Breaking captchas with Selenium or Playwright¶

Visiting the page¶

I made a page to generate CAPTCHAS that you can try out if you want some to play around with.

Site with example captcha

Visit page with SeleniumVisit page with Playwright

from selenium import webdriver
from selenium.webdriver.common.by import By
from webdriver_manager.chrome import ChromeDriverManager

driver = webdriver.Chrome(ChromeDriverManager().install())
driver.get("https://jsoma.github.io/captcha-breaker-tester/")

import asyncio
from playwright.async_api import async_playwright

playwright = await async_playwright().start()
browser = await playwright.chromium.launch(headless = False)
page = await browser.new_page()
await page.goto('https://jsoma.github.io/captcha-breaker-tester')

You probably won't be doing this with BeautifulSoup since CAPTCHAs are usually JavaScript-based.

Saving the CAPTCHA image¶

Both Selenium and Playwright will grab an element off of the page and save a screenshot of it for you. In theory you can also stream it as a bytes object instead of saving it, but pytesseract doesn't seem to like that without a lot of fiddling around.

Saving CAPTCHA image with SeleniumSaving CAPTCHA image with Playwright

image = driver.find_element(By.CSS_SELECTOR, "#captcha-holder > img")
image.screenshot('captcha.png')

await page.locator('#captcha-holder > img').screenshot({ path: 'captcha.png' });

One thing to note that in the next step we remove 2 pixels from the top/left/bottom/right from the image. This is because there's a thin border that bleeds through into the screenshot and makes it harder for the CAPTCHA to be read.

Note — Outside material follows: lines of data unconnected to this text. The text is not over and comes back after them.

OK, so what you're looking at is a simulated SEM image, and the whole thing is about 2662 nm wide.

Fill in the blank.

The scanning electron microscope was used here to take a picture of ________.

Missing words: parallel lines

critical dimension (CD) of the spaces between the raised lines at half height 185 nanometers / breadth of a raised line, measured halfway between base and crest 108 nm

Your downloaded image might look like this:

Before cleaning

Deskew and clean¶

We'll use the ImageMagick library Wand along with the deskew library to convert the image into something a little easier to use text recognition on.

I like to use Wand because it's... it's a pain, but it's a little nicer than the other libraries that have documentation for the deskew library. If you can't get it to work on your machine, though, you can read the deskew documentation.

# macOS only
brew install imagemagick

pip install wand
pip install deskew

from deskew import determine_skew
from wand.image import Image
import numpy as np

with Image(filename='captcha.png') as image:
    with image.clone() as cleaned:
        # Pull a couple pixels off the edge to remove border noise
        cleaned.crop(2, 2, image.width - 2, image.height - 2)

        # Remove anything that isn't the text
        cleaned.trim()

        # Remove rotation
        angle = determine_skew(np.array(cleaned))
        print("Rotating", angle, "degrees")
        cleaned.rotate(-angle, 'white', True)

        # Save
        cleaned.save(filename='captcha-cleaned.png')

Before cleaning

Before cleaning

After cleaning

After cleaning

Breaking the captcha¶

Pytesseract¶

Now we'll use pytesseract to break the captcha. It's the best balance of accuracy and ease of use that I've found.

First, we'll install tesseract and pytesseract.

# macOS only
brew install tesseract
pip install pytesseract

Then we'll use them.

import pytesseract

guess = pytesseract.image_to_string('captcha-cleaned.png').strip()
print("The guess is", guess)

Keras OCR¶

Keras OCR is a lot fancier, but works a lot better for edge cases.

First, we'll do the installation.

# macOS (or at least M1 macs)
pip install tensorflow-macos keras-ocr

# Windows
pip install tensorflow keras-ocr

Now we'll use them.

import keras_ocr

pipeline = keras_ocr.pipeline.Pipeline()
prediction_groups = pipeline.recognize(['captcha-cleaned.png'])

guess = prediction_groups[0][0][0]
print("The guess is", guess)